Anti-Enlightenment secularists are wrong on rights
In a country virtually drowning with rights, it is ironic that religious freedom should be the last cab off the rank – and the one that seems to be facing the greatest legislative opposition.
After all, religious freedom, with its intimate linkages to the freedoms of conscience, expression and association, was at the heart of the modern conceptions of liberty that took shape in the 17th and 18th centuries; and while the very early acceptance of those freedoms in the Australian colonies did not entirely avoid sectarian conflict, it contributed powerfully to our long history of social peace.
But that very early acceptance came at a cost: like the air we breathe, religious freedom was largely taken for granted. As new rights that impinge on it were sought and granted, we became, almost without noticing it, one of the advanced democracies in which religious freedom enjoys the weakest protections.
Condemned, as religious freedom now is, to struggle against vocal and determined enemies, it is not difficult to imagine a future in which expressing many longstanding religious beliefs will be rendered illegal, as will the actions that give those beliefs practical life.
There is, however, a deeper element to the irony that now sees religious freedom so seriously threatened: it is only thanks to religion, and in particular to the fusion of Judaic legalism with Christian universalism, that the idea of human rights emerged, eventually becoming a defining feature of the Western tradition.

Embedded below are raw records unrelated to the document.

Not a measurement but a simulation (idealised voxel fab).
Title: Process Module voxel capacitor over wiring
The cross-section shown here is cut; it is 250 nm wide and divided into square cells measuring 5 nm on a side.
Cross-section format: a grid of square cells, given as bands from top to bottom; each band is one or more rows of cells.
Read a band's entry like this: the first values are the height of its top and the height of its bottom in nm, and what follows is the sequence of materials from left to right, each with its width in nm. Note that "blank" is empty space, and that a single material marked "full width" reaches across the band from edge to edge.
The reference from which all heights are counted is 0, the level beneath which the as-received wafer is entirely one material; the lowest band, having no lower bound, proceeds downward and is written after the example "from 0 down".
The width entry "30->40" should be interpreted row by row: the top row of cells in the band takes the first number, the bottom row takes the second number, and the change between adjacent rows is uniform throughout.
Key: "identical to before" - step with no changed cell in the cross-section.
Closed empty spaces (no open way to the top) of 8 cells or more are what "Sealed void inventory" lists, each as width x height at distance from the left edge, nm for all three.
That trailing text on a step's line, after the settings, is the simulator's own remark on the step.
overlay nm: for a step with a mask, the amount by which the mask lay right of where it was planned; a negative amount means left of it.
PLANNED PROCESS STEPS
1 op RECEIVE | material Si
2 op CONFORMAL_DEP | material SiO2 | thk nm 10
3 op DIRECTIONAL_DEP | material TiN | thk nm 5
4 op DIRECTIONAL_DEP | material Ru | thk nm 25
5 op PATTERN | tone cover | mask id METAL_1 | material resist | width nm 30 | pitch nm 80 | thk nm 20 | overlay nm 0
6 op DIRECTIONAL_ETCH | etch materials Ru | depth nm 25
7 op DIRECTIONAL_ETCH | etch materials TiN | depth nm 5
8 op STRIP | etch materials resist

No one has shown that more clearly than Jurgen Habermas, the German intellectual who has been a towering figure of the European left since the 1960s, in his recently published Another History of Philosophy, which will appear in English translation next year. The West’s Judaeo-Christian heritage was “not a mere passing phase” in the formation of the contemporary concepts of freedom, Habermas argues in this extraordinary – if forbiddingly lengthy – book; rather, that heritage contributed their essential core and remains their vital underpinning.
The path leading from the biblical precepts to today’s versions of those concepts was never simple, untroubled or pure. It was, however, the Judaeo-Christian heritage that allowed Western thought to repeatedly overcome the obstacles it encountered along the way.
For example, Thomas Aquinas’s distinction between divine law, which was accessible only through grace, and natural law, which was accessible to every human being through the God-given capacity to reason, may seem of purely antiquarian interest. However, from that distinction Aquinas, and his great disciples in the Salamanca School of theology, derived not just the bedrock principle of human equality but the entirely novel, intensely controversial and eventually immensely influential contention that “heathens” – whose minds had unimpaired access to natural law – had rights as good as those of their Christian neighbours.
Equally, John Locke readily conceded that some people were not as clever as others (though bitter experience also taught him it was not the uneducated who caused society’s troubles but the overweening “pretensions of power” of the “all-knowing Doctors”).